A US insurer has floated a second $300 million catastrophe bond to protect itself from potential losses resulting from unusual earthquake activity in the Pacific Northwest region of the United States and Canada.

The privately placed bond follows validation by FM Global scientists of scientific consensus that about once every 500 years, an earthquake along the Cascadia subduction zone, which extends from southern British Columbia to northern California, could release "significantly more energy than previously understood".

"The catastrophe bond is a cost-effective, conservative and highly secure financial alternative to protect FM Global's balance sheet and provide our policyholders with added financial protection," chief financial officer Jeff Burchill said in a statement.
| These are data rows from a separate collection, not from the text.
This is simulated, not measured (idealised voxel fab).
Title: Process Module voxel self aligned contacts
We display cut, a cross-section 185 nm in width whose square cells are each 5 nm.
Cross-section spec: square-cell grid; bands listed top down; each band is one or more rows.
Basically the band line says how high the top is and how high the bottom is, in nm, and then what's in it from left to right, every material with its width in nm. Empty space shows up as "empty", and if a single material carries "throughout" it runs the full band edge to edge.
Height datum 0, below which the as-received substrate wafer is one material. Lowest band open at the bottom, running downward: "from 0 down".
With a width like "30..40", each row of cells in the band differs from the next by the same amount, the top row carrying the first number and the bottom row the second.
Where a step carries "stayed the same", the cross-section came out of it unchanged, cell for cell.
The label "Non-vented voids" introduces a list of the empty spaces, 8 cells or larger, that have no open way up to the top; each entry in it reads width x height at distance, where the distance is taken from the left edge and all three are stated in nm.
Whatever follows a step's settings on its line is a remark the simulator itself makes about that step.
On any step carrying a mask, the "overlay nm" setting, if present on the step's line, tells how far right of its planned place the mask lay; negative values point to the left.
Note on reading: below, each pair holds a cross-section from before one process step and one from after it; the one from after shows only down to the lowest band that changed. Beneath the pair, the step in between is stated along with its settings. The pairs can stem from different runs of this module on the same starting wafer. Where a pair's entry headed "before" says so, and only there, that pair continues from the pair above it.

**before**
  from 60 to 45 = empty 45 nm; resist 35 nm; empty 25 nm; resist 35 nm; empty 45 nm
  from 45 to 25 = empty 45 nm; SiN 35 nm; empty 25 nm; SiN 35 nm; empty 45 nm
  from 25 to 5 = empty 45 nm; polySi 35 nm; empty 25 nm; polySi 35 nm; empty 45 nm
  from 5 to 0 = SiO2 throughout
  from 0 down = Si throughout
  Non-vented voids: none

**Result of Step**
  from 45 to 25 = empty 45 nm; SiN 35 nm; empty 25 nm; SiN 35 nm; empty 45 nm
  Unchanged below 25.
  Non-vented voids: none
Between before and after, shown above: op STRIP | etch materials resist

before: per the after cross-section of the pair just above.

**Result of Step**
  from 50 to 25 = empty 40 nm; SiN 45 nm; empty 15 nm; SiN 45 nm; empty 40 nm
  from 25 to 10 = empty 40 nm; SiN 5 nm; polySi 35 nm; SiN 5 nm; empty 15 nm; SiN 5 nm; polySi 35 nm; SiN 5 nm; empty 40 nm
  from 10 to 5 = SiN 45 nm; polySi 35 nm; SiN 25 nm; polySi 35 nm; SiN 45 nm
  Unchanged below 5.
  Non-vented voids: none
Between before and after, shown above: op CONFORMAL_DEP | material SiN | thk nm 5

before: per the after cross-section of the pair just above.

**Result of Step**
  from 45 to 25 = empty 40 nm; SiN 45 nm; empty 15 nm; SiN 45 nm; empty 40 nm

Aon Capital Markets acted as lead manager to place the cat bond.

The commercial and industrial property insurer, a subsidiary of US-based Factory Mutual, had placed its first $300 million cat bond in June 2005.

There has been a spike in cat bond issues since last year's record losses from hurricane activity in the US Southeast. Most of the bonds have been floated by reinsurers looking to protect some of their exposures.

Among the most recent, Hannover Re issued a $150 million cat bond to cover windstorm risks in seven European countries.

Bermuda-based Endurance Specialty Holdings Ltd. obtained $235 million of collateralised catastrophe reinsurance protection using a combination of a cat bond and a credit facility.

The Bermuda-based company's subsidiary Endurance Specialty Insurance Ltd. obtained a reinsurance programme with coverage in three separate parts. There is $125 million of reinsurance for earthquake risk in California over the next 18 months. Another $60 million covers hurricane risk in the Northeast United States, the Gulf Coast and certain inland states over the next two years. Finally, $50 million of reinsurance covers losses from hurricanes or California earthquakes following an occurrence of either type of disaster during the same year.

Swiss Re Group locked in $950 million of coverage against a basket of catastrophe risks through another in a growing line of cat bonds, as the reinsurer extends its dominant presence in the insurance-linked securities market.